US Maple Syrup Production Increases By 2 Percent

The 2017 United States maple syrup production totaled 4.27 million gallons, up 2 percent from the previous year. The number of taps is estimated at 13.3 million, up 6 percent from the 2016 total. Yield per tap is estimated to be 0.320 gallon, down 4 percent from the previous season.

Producers were encouraged to tap earlier this season by the warmer than normal temperatures. The earliest sap flow reported was January 1 in Indiana, New York, Ohio, and Vermont. The latest sap flow reported to open the season was February 12 in Minnesota. On average, the season lasted 37 days, compared with 33 days in 2016. The 2016 United States average price per gallon was $35.00, down $1.70 from 2015. Value of production, at $147 million for 2016, was up 17 percent from the previous season.

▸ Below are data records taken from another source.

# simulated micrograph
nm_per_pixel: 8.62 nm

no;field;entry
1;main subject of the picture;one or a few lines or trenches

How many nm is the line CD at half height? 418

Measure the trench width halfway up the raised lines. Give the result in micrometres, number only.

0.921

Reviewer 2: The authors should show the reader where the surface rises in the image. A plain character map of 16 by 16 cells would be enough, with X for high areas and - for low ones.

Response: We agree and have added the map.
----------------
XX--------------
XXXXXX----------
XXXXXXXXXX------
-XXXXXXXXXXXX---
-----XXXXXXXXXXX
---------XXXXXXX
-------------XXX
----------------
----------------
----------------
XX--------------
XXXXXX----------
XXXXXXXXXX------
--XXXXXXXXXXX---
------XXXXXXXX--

United States tart cherry production is forecast at 238 million pounds, down 23 percent from the 2016 production. In Michigan, the largest producing State, growers are still assessing damage from an early May freeze event but expect an average crop.

Utah growers reported a less than average crop this year. Some growers reporting low production cited freeze and frost at bloom. In Wisconsin, the season has been wet and cool, which may have hurt pollination. There was a frost in early May but it appears to have only caused modest damage.

New York growers anticipate a less than average crop this year with widely varied yields. In Washington, growers reported moderate spring temperatures and moisture and expect harvest to begin later than normal.